Thursday, December 31, 2009

UN's Doss Won't Explain His Support of War Criminal, Playing Out the Clock in Congo

By Matthew Russell Lee
www.innercitypress.com/doss1kimia121609.html

UNITED NATIONS, December 16 -- The head of the UN Mission in the Congo Alan Doss, under fire for assisting and covering up war crime by former rebel units of the Congolese Army, tried to defuse the critique on Wednesday by renaming the so-called Kimia II operation. While the UN said its Mission will now only "hold ground" in Eastern Congo, Doss' testimony to the Security Council acknowledged MONUC will still "undertak[e] focused interventions" -- that is, targeted strikes.

MONUC works with units of the Congolese army which the UN's own experts as well as human rights groups say are war criminals. Inner City Press asked Doss, directly, why he has continued to work with Colonel Innocent Zimulinda (a/k/a Zimurinda), accused for murder and rape by UN rapporteur Philip Alston and illegal mining by the UN Experts.

Doss did not answer why he continues to work with Zimurinda. Inner City Press asked about a list of 15 presumptive war criminals in the Congolese Army that MONUC itself drew up and gave to the Joseph Kabila government, but whom MONUC still supports. While saying it is the government's role to discipline, Doss did not explain why he continues to work with the unit commanders on his own list of human rights violators.

Similarly, when asked about the leaked UN Office of Legal Affairs memos, two of which Inner City Press has put online, Doss claimed that the memos offer opinions that MONUC had to put into practice. But the memos say Doss should have had a policy much earlier on, and should suspend support to whole operations with violations, which he has not done.

Doss himself is the subject of a nepotism investigation that will be the subject of a separate article.

But sources in MONUC describe his leadership as compromised, and say that the UN investigation is being drawn out until Doss leaves, perhaps in March. Human rights groups favor new leadership, circulating the names of former peacekeeping chief Jean Marie Guehenno among others.
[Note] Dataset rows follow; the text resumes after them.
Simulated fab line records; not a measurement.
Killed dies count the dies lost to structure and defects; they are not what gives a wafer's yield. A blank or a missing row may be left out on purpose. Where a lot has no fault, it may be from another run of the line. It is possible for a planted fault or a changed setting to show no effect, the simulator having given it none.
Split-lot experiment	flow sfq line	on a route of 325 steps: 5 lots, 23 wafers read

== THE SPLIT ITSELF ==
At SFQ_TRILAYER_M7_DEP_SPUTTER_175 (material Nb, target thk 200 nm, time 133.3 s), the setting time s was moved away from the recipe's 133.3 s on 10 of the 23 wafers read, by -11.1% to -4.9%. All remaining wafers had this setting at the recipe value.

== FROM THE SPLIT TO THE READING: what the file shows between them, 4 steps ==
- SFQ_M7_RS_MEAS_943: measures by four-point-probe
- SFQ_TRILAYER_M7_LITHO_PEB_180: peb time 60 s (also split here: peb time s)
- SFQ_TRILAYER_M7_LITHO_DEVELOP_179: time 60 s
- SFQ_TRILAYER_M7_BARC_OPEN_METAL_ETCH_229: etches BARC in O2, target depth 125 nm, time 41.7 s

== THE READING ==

While the Council is now considering a resolution which would extend MONUC's mandate for only five months, Inner City Press is informed that permanent member China, which now has a large mining and infrastructure deal with Joseph Kabila, was urging a mere "technical roll over." Others blame Doss' support of human rights violators on the push by his native UK, as well as the U.S., to destroy the FDLR rebels at any cost. We will have more on this.